Welcome to Nigeria's free readers associations -- where mostly young men gather around newspaper vendors to read the headlines and debate the issues of the day.
They are called "free" because nobody actually buys the newspapers they are reading.
Discussions among the free readers are loud and furious and have only intensified as Nigeria goes to the polls to decide who will be the next president.
Newspaper vendor John Mgbachi, a former shoemaker from Eastern Nigeria, who has a stand in Tinubu Square on Lagos Island said that far from being bad for business, he welcomes the free readers.
"They are passionate about the news and and their presence is an advert for me," he said.
Mgbachi told CNN that he often sees a big rise in numbers around football tournaments, mostly the Premier League, and also during the election campaign period.
To avoid losing out on sales too much, Mgbachi has developed an interesting business model: "I decided not to make (reading) completely free. For some of the dailies, its 20 naira,(10 cents) 30 naira (15 cents) for the sports papers and 50 naira (30 cents) for the magazines.
"It's not really a static price, it depends on the bargaining power of the person," he added.
The free readers come from all walks of life and CNN spoke to analysts, an accountant and unemployed youth at the stand we visited.

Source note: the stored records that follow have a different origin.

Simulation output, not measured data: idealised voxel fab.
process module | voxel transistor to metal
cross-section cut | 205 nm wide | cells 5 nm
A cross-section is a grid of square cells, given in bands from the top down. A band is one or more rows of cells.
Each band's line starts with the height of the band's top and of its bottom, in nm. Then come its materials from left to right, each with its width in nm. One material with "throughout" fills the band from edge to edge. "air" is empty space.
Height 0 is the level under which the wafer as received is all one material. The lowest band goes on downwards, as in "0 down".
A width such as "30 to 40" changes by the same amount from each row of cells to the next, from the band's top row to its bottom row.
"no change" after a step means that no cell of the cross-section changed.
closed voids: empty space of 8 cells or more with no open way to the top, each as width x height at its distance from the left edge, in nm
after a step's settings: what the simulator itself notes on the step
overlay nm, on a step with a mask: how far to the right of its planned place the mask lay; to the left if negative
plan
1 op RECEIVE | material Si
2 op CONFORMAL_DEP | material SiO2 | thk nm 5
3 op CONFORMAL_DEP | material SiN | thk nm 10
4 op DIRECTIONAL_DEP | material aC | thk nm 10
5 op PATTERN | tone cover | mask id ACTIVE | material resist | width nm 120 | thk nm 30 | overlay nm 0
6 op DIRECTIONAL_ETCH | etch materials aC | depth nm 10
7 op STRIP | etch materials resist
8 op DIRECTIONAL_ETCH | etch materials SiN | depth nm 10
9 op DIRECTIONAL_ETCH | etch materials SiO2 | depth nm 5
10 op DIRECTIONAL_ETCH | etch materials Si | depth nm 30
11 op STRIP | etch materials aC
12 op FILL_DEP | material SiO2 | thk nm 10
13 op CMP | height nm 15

They talked about the excitement of discussing the current affairs with others while reading the daily newspaper. One told us he had made two very good friends and even landed a job offer.
Mgbachi added there has a been a sharp decline in readers because most people now read their news on the internet.
He added that the dire economic situation in the country meant that many Nigerians cannot afford to buy newspapers.
Most of Nigeria's $70 billion oil wealth is concentrated in the hands of a politically connected elite while many of its citizens struggle to make ends meet.